Mar 13, 2014

Northern and just Northerly...

Some newish prints available in my Etsy shop. From Northern Ireland and North Donegal...

 Fields of Gold, Co. Down, N. Ireland

 House on the Hill, Co. Down

 Little Flowers in Castlerock, Co. Antrim

 Cushendun Harbor View, Co. Antrim

 Derelict in Donegal, Inishowen Pub Photo

 Kinnagoe Bay, Inishowen, Co. Donegal
 Inishowen Cottage, Co. Donegal

Jan 24, 2013

My little Irish holiday video...

I made a little slideshow with some of my photos from my trip to Ireland last summer, hope you enjoy watching :) *the last several pix are from Slane and Drogheda...I forgot to add that on there!*

Some new handmade jewels in my Etsy shop...

Nov 10, 2012

Ornie time...

See more of my ornaments in my Etsy shop :)

Oct 24, 2012

Croque Madame ala Ruby

 I made this casserole last night that's kind of a cross between a Croque Madame and a Hot Brown, with some spinach and green peppers thrown in. It turned out really good, even though I accidentally made my bechamel sauce with vanilla almond milk instead of cream! It actually wasn't bad and gave the dish a slightly sweet french toast sort of flavor. You can change this dish up lots of ways with different breads, sauces, cheeses, veg etc... 

 So mine went a little somethin' like this:
 spread [half of the] bechamel sauce in the bottom, then top with toasted bread. I used multigrain but vienna, greek, white or any other toasted bread would be fantastic. Top that with cheese. I used white NY cheddar, but you can use gruyere, gouda, swiss etc.
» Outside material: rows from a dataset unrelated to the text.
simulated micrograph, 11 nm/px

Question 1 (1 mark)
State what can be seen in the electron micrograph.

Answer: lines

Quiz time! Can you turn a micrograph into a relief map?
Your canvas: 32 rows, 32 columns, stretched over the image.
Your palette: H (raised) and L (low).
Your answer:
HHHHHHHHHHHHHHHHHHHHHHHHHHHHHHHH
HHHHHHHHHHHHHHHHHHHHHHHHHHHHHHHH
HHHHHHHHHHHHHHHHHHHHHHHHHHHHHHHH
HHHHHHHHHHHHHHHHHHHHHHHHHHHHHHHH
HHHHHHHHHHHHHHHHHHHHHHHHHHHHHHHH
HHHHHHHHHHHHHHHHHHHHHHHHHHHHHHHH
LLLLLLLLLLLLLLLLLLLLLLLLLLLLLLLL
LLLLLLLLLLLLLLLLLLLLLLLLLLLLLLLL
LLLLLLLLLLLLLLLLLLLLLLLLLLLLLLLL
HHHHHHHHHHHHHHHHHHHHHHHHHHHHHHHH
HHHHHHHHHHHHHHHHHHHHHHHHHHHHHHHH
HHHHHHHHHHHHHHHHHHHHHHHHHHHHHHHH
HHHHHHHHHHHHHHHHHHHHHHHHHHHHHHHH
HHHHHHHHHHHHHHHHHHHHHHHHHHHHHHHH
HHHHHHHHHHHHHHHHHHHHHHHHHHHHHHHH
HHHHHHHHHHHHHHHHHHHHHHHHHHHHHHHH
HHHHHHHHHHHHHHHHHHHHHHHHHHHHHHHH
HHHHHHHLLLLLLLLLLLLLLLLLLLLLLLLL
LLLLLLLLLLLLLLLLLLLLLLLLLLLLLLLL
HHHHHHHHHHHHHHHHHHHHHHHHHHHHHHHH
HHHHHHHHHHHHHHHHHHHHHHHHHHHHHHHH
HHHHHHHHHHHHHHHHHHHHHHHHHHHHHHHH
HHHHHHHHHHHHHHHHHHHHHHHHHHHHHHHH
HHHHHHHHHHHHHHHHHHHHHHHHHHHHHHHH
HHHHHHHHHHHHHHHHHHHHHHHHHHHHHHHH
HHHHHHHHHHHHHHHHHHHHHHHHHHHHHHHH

Top the cheese with cooked bacon (ham or turkey can be used). As you can see I made half of the dish with some sauteed green pepper, tomato slices and fresh spinach leaves (so good!). This is a great way to make a meatless dish too, just load it up with veggies. Put the rest of your bechamel on top, sprinkle with parmesan cheese and paprika. Pop in the oven at 350 f  for about 30 minutes or until it starts bubbling. 

A few minutes before it's ready to come out, fry up some over easy eggs and plop them right on top of the croque when you're serving it up. I went a bit Irish on mine and made some beans and sauteed mushrooms on the side. Delicious even at dinner time, I'm definitely going to make one of these babies next time we have a party and I wake up with a house full of peeps!

Oct 8, 2012

Classic Spritz Cookies...

My husband got the idea to make these by himself last night since he says I never have any good sweets in the house. I helped him a little (I just couldn't stay out of the kitchen once I heard things clanging and clacking), they turned out really good. You can see how I added some pink food coloring to a few of them, they would've been perfect but the batter was a bit dry. We ended up adding a bit of half & half to the dough at the end and they turned out perfect (see the not-so-dry edges of the cute blue flower). 

 I'm so glad he decided to make these, because now he gave me the idea to make some "ruby clovers" to give out at my craft show next weekend :)

Aug 28, 2012

Things that happened in August...

Started a custom nature/irish/japanese jewelry box order 
(was just getting started when I took this pic) ...

Papa Joe's half price pizza on Mondays :) 

My bottle of Inishowen Irish Whiskey was a hit during a little session in our house last week, was inhaled in a matter of minutes actually. This summer was the first time I've gone to Ireland without going to my friend Tina's house in Burt (Co. Donegal), so I was pretty excited when I saw this whiskey in the duty free shop at Dublin airport that's named after the old castle ruin near her house. I didn't even know this stuff existed (neither did she!), it was pretty tasty actually. We still have a bottle of Poitin to work on, I assume it won't go as fast as the whiskey did...but I suppose it depends on the night :)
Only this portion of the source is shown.